3. Using the TTS Server Engines This chapter explains how to run AT&T Natural Voices TTS engine, explains how to set up the client and server, and describes the sample applications that are included with the product. The AT&T Natural Voices supports a client/server architecture where the client and server may run on the same or different computers. First, we’ll explain how to start the server, then we’ll describe the different client applications that are included with the product.

3.1. Server Command Line Arguments The AT&T Natural Voices TTS Server may be started on the command line using arguments to specify the maximum number of ports, the voice, and the port number to listen for requests. Synopsis: TTSServer -r rootFilePath -c connectionPort [-x voiceName] [-y snmpPort] [-vV?][-v0] [-v1] [-v2] [-v3] [-d AudioFile] [-m maxClients] [-l logFilePath] Options: Option

Argument

Action

-r

Path of configuration data (required)

File path of the TTS data files. Typically the data subdirectory where you installed the package.

-c

Connection port (required)

Identifies the port on which TTSServer will be listening for client connections. Note that the client application must be configured to use this same port.

-x

Default voice selection: - crystal - mike - etc…

Specify the default voice: You may specify only one voice as the default. You may specify any voice that you have installed on the server.

-v0

Minimal Server trace level

Prints only error messages.

-v1

Default Server trace level

Prints error messages, voice information, and process start/stop information.

-v2

Verbose Server trace level

Prints error messages, voice information, process start/stop information, and request and reply packets. Beware that-v2 mode generates extensive information and should be used sparingly.

-v3

Verbose mode

Prints error messages, voice information, process start/stop information, request and reply packets, and all notifications. Beware that-v3 mode generates extensive information and should generally not be used.

-v

equivalent to –v2

Prints error messages, voice information, process start/stop information, and request and reply packets. Beware that-v2 mode generates extensive information and should be used sparingly.

-V

Version

Print the TTSServer version.

-?

Help

Print command line options.

-d

Debug mode

The synthesized audio from each request is written to a local file on the server with the file name AudioFile with the child process ID appended. The audio is sent to the audio output socket as usual.

-m

Maximum simultaneous clients (default = 32)

Maximum number of clients. Attempts to allocate additional channels will fail.

-y

SNMP Port

Access this port for SNMP.

-l

Log file path

Path of a file where messages are logged.

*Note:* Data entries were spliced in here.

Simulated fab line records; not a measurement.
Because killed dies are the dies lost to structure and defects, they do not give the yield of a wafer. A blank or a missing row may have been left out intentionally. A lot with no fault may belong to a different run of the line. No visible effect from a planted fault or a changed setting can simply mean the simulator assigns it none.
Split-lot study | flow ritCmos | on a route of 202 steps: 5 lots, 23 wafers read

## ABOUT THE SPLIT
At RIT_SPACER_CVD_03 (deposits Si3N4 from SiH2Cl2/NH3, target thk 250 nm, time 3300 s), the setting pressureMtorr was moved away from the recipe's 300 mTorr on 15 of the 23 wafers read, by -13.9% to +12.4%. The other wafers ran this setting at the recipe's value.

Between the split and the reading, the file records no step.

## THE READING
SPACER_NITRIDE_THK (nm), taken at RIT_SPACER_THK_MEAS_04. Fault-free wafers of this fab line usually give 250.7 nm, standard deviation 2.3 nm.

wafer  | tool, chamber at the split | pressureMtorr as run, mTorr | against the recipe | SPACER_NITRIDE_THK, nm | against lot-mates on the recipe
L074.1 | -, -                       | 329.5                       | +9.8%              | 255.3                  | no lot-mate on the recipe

Examples: /att/bin/TTSServer \ –y 8000 –r /att/data \ –c 7000 –x crystal -l ttslog /att/bin/TTSServer \ –y 8000 –r /att/data \ –c 7000 –x rosa -l ttslog 9

3.2. Running the AT&T Natural Voices TTS Server as a Service After installation, the server, TTSServer.exe, can be run either as a daemon or started within terminal window. To run the TTSServer as a terminal application: cd /bin ./TTSServer -v0 -x mike_8k -r /data -config tts.cfg -c 6669 where: •

'-c 6669' specifies port number to be used by clients (not reqired to be 6669)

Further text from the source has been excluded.